Damning new footage uncovered by the Marikana Support Committee’s Rehad Desai is, according to the filmmaker activist, set to further implicate the South African Police Service in the deaths of 34 miners at Lonmin’sMarikana mine on August 16 last year.
On Monday during a screening of the new footage at the Bioscope Independent Cinema in Johannesburg, Desai, who is making a film about last year’s strike at Marikana, alleged the new evidence confirmed “police told lies about their role in the killings at Marikana” and called on the National Prosecuting Authority to charge them with murder.The month-long strike at Marikana claimed at least 44 lives.
Desai said he had uncovered the material in the course of conducting research for his film and that some of the new evidence had been “partially” submitted to the Farlam Commission of Inquiry “as part of exhibit AAA”. He said he had spent months scouring the footage.

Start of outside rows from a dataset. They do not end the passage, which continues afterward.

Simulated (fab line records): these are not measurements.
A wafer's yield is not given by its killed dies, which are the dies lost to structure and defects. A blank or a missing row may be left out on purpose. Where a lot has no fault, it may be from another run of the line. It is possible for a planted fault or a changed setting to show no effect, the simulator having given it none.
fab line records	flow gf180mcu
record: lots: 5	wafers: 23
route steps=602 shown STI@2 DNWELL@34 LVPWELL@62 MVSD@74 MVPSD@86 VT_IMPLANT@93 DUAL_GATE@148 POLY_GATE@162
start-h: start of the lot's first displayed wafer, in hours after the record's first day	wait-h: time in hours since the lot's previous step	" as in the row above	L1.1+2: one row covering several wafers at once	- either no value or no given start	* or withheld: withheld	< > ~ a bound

The footage, previously unseen by the public, first shows miners peacefully moving off the koppie towards the Wonderkop informal settlement in the presence of police and army armoured vehicles. According to Desai, it appears as though the leaders of the strike, including Mgcineni “Mambush” Noki, commonly known as the Man in the Green Blanket, were the first to leave the koppie.
Others followed, moving slowly and in an apparently unthreatening manner. Then, it seems, Nyalas and other armoured vehicles herded the miners away from the direction of the informal settlement and towards a phalanx of Tactical Response Team policemen.
The footage previously made public is from these policemen’s view. Vitally, from this new camera angle, one can see police firing what appears to be birdshot from between the Nyalas at the corralled miners. Teargas also appears to have been fired.
The footage shows that at this point the miners were still moving slowly, crouching and attempting to avoid being hit. It is at this pivotal moment that the volley of live ammunition commonly witnessed in footage so far made public, can be heard.
Desai said: “The police have always insisted that officers spontaneously used their firearms in the face of an alleged imminent attack by miners that jeopardised police officers.” He told The Con this official line was consistently advanced by the police’s senior counsel, Ishmael Semenya, at the Farlam Commission, but that the new footage “put paid” to that argument and was more suggestive of premeditated action on the part of the police.
Former state intelligence minister Ronnie Kasrils, who was present at the screening, said the footage made it “very clear” that the miners were “terrified” after being shot at with “buckshot” and that “no one is drunk on muthi or mad [as hypothesised by police and leaders from government and the National Union of Mineworkers in statements after the massacre]. They are walking in a very orderly way coming past the Nyalas when the police start pumping buckshot at them.”
Desai also noted that the new footage shows “the police taking out their pistols from their holsters well before the alleged attack and before the miners arrived on the scene”. He also pointed out “that firearms can be heard to be ‘cocked’ on four occasions, and on two of these occasions can be seen and heard on the footage”. This, said Desai, was against the police’s standing orders, which stated explicitly that guns should be drawn only in the case of “imminent danger”.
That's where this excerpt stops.